A Writer’s Form of Stage Fright

As of this writing, the production on my novel, The Last Supper, is well under way. Its release will herald the culmination of a long-held dream of mine, to be a published novelist. But some of you might be saying, “You’re already published, Allison! Why, I see you have a couple novels and a whole bunch of short stories already up on Amazon. This should be a total cakewalk!”
Sure, I’ve self-published, and I’m sure there will be scads of folks in the indie world ready to leap at me with all sorts of criticisms for daring to differentiate between self and traditional publishing when it comes to getting one’s work out in the world these days, but I don’t care what you say. It’s different. Way different. 
In self-publishing, you are wholly responsible for a book’s success or failure. You don’t have a company investing a bunch of money in the success of your book. In self-publishing, readers already have a lowered expectation of you and your material, so the bar is therefore set a tad lower. The audience is also comprised of a small segment of the reading population, and they have a more accepting mindset and understand that what they’re reading will be a little less than perfect. In a way, they’re kind of like the faithful groupies of those unpolished but otherwise talented rock bands who grace the local watering hole on the weekends and practice in their garages or basements after work. I love these kinds of people and I’m thankful for them every day.
Also, in self-publishing, if you don’t like the way your book is doing, or if you find it has typos or a plot hole or some other bad thing the readers picked up on and mentioned in reviews, it’s as simple as taking it down, fixing it, and then re-publishing it. You can’t do that so easily when there are a few thousand copies of your book (or a few hundred thousand, depending on your particular book deal) already printed and being distributed to the public. And any changes you want to make to the e-book have to go through a bit more of a process.
As for the audience, the expectations are nothing short of perfection. The editing must be spot-on. And your your story had better not suck. 
But those are all mostly external pressures. The internal stuff is far worse. Because inside your head, there lives an angel and a demon. The demon feeds off the blood of the good angel who was there when you first finished your book, who coaxed you through all the rough times when you didn’t think you’d be able to finish, who told you how good an author you were, how great your book was, and how when this gets published, everything is going to be amazing.
Turns out the angel is also a bit of a wimp. It can’t handle the altitude of heightened expectations or the borderline mania that comes with a lack of total control over the process that self-publishing gives you. The angel doesn’t like interacting with others, and it certainly doesn’t like hearing the hard truth. The demon has no real love for your book or you or your peace of mind, either. He just wants to wreak havoc. He wants you to tell you your book is trash and that you’re destined for failure and humiliation. He wants you to think anything that angel told you was a lie. 
Well, to both the angel and the demon I say: Screw You.
Neither of them are doing you any favors. The angel does nothing to prepare you for the realities of publication, and the demon is just a flat out sadist. 
Yes, I’m terrified people will hate my book when it comes out. Or worse, that it won’t sell and that my career will be dead in the water. I’m afraid that the investment my publisher has made in me won’t pay off and that good people will suffer the consequences of having faith in me. I’m angry that I couldn’t muster the same love for The Last Supper on this most recent reading that I had when I wrote it and when I edited it and edited it again before even submitting it, and that now, of all times, my eyes are refusing to see that it was the SAME book I loved before, and that the only thing that has changed is me. That I’ve started the inevitable detachment process that I think we all do in order to protect ourselves when the world takes our work into its hands and has its way with it.

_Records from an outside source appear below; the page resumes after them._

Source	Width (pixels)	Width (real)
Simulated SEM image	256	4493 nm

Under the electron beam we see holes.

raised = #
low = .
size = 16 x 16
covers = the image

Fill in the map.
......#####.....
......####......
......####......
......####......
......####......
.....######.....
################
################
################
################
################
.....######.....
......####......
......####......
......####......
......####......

The production process for this book is like standing behind the curtain before your play’s opening night and feeling absolutely certain you’re going to tank, that you’re going to forget all your lines and trip and fall and they’re all gonna laugh at you. But that never really happens, does it? In most cases, your body and your brain go into a sort of autopilot, and you soldier through it and prevail, despite all the nerves and absolute certainty of failure. And then, when it’s all over, you wondered why in the hell you were so nervous to begin with.

That happens, because the demon, for all its destructive nature, can’t handle the spotlight. It lives in the darkness. It couldn’t invade the part of you that lives down deep and knows the score. It knows the lines, knows the marks, knows you’re a good writer. Or at least good enough to get where you are, because that’s all you need to be.